In addition, the organization of the user interface is different for different manufacturers (or even different models), even if they basically fulfill the same function. Therefore, it doesn't help if a user has already used a similar product. On the contrary, this may even lead to more confusion when dealing with a new product.

Natural language interfaces provide a powerful new tool for addressing these problems of complexity and inconsistency . Natural language interfaces allow a user to access any feature in a product without actually having to see any features they are not interested in. A natural language interface can allow them to directly access even obscure controls without ever having to look for them. When natural language interfaces include intelligent agents users can simply ask for the result they want and can skip the complexity of searching through controls trying to figure out what each does and where the controls are that would give them their desired result.

As long as they know what they desire, they can simply ask for it. If the device can not provide the function they could inform the user or ask them to describe the result in the other words (that it might recognise as matching its capabilities). Once it determines what the person is asking for, it can also adapt itself to accept other descriptors for actions, making it easier for this and other users to control the product.

To learn new functions, an individual can also ask the product what it is able to do. Most often however, the user knows what they would like to have happen and are not particularly interested in what capabilities a product may have.

Note: This paper focuses on the use of natural language for control of devices in a user's environment. This could be built in – or be an external controller linked to the product using a remote control interface such as the ANSI/INCITS (V2) URC standard [Vanderheiden & Zimmermann 2005].

2. Overview of Speech-Based Interaction Systems

Most of the early research and development efforts on speech-based interfaces were focusing on how humans can interact with complex computer-based applications such as databases and expert systems [McTear 2002]. This work started in the 1950s with Artificial Intelligence research on conversational interfaces. It was only recently with the advent of ubiquitous computing, that natural spoken language has been used as a means to access and control devices and services in a person's environment.

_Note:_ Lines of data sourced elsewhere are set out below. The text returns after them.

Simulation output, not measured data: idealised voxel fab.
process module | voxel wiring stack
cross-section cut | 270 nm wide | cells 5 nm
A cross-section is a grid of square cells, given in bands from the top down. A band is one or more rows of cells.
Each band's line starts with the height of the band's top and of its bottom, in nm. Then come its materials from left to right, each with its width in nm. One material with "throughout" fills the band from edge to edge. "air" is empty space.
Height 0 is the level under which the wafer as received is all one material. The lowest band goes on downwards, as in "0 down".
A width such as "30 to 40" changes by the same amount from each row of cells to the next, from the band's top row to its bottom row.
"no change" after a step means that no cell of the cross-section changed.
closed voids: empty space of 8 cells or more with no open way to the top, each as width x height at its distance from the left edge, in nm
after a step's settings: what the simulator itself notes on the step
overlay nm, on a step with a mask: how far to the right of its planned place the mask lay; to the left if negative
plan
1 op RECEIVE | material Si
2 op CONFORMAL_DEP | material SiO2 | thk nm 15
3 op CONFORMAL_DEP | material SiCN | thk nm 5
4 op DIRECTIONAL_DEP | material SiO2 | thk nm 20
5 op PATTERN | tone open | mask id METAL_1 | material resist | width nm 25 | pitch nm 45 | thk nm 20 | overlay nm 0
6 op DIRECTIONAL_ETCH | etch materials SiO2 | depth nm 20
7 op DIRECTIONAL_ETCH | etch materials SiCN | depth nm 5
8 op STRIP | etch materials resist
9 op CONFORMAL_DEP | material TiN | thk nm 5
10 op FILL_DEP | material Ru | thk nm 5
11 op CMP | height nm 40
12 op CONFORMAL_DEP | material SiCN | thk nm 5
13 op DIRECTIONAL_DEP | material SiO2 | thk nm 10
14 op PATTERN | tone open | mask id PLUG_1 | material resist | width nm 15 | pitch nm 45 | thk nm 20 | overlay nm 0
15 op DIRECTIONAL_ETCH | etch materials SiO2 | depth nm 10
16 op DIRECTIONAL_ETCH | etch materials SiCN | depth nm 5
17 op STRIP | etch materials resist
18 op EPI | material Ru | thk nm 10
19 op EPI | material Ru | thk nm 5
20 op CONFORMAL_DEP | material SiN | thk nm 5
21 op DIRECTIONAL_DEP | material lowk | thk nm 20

[McTear 2002] makes a technically-oriented differentiation of three kinds of spoken dialog systems for information retrieval: Finite state-based systems take the user through predetermined steps or states in a dialog, with the system being in control of the dialog. Typically the user answers the system's questions with a single word or concept. Frame-based systems ask the user questions with the goal of filling "information slots" in a template in order to provide certain information, for example train timetable information. Frame-based systems allow the user to provide more than one piece of information at a time. The most advanced spoken dialog systems are agent-based systems, allowing for complex communication between user and system, with both being able to take the initiative ("mixed initiative").

While natural language understanding technology can be considered as immature even after decades of research, it is already being employed in commercial services [Dahl 2000]. In this paper, we are focusing on the use of natural language technology for controlling devices and services in a person's environment ("intelligent environment").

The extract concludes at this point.